Policy Priorities

Public Safety

As a City, we are facing an unprecedented public safety crisis that demands immediate action and a zero-tolerance approach to crime. Public safety has always been my top priority – both when I was Mayor and when I ran the Budget Committee in City Hall for four years. Starting on Day One, I will aggressively address the police staffing crisis and improve public safety across every neighborhood in San Francisco.

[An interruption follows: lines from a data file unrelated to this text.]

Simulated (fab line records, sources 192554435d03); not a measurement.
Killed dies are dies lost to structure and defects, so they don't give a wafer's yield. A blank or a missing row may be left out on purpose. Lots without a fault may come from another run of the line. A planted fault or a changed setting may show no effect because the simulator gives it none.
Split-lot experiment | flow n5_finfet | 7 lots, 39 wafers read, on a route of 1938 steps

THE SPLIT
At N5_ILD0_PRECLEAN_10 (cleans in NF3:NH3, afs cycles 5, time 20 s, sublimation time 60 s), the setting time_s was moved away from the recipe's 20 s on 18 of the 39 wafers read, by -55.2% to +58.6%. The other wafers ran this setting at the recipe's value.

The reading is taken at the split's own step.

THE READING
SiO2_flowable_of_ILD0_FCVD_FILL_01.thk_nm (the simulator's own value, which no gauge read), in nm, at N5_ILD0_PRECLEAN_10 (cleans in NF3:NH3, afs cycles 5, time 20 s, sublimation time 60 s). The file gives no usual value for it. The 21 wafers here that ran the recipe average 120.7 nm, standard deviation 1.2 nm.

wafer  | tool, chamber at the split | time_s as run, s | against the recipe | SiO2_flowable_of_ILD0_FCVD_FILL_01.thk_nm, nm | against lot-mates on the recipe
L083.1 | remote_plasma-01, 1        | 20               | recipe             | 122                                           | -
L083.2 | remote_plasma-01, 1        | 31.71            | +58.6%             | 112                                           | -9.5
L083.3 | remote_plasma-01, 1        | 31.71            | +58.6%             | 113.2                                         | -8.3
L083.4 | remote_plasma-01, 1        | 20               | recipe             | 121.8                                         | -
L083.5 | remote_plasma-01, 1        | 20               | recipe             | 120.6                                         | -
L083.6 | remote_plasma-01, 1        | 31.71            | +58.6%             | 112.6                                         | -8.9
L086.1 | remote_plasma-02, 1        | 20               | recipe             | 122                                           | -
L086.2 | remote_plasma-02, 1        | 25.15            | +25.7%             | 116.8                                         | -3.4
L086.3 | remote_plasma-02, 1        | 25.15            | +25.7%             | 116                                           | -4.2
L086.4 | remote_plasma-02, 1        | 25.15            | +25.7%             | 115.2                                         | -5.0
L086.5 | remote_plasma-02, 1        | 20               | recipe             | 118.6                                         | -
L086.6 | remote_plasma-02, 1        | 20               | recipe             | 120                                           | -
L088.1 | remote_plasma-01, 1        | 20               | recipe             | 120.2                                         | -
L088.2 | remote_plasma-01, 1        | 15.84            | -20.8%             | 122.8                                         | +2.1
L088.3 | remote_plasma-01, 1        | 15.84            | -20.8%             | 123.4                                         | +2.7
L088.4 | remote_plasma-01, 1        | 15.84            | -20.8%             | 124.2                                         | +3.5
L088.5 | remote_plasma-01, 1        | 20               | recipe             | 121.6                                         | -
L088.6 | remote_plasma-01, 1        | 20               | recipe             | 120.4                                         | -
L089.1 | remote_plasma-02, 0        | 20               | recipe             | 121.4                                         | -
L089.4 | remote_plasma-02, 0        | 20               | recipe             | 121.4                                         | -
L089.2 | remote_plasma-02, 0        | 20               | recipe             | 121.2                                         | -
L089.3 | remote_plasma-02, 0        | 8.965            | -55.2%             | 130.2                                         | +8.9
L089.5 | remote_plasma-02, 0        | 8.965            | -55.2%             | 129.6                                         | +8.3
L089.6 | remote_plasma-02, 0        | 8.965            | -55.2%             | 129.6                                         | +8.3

  • Restore and improve the Deferred Retirement Option Program (DROP), allowing hundreds of experienced officers to return to our neighborhoods on patrol and walking the beat without affecting their pensions.
    • Retain experienced officers and redirect them to policing and mentoring new officers.
  • Commit to fully funding five police academies a year through the City budget to grow our police force back more quickly to the size it needs to be vs. the three the City has been averaging per year.
    • As Mayor in 2018, I averaged five new police academy classes a year with an average of over 50 recruits per class, and I will do it again.
  • Immediately outsource the officer background check process to trusted third parties, as other major cities have successfully done.
    • It is estimated that over 500 police recruits are stuck in the bureaucratic maze of the City’s background check process.
  • Create new and reduced hours at public parks with clear public safety issues from sunset to dawn to deter unsafe and illegal behavior.
  • Expand and make permanent citywide illegal vending bans, with targeted enforcement in UN Plaza, Civic Center, the Tenderloin, and along Market Street to increase street cleanliness and decrease police calls.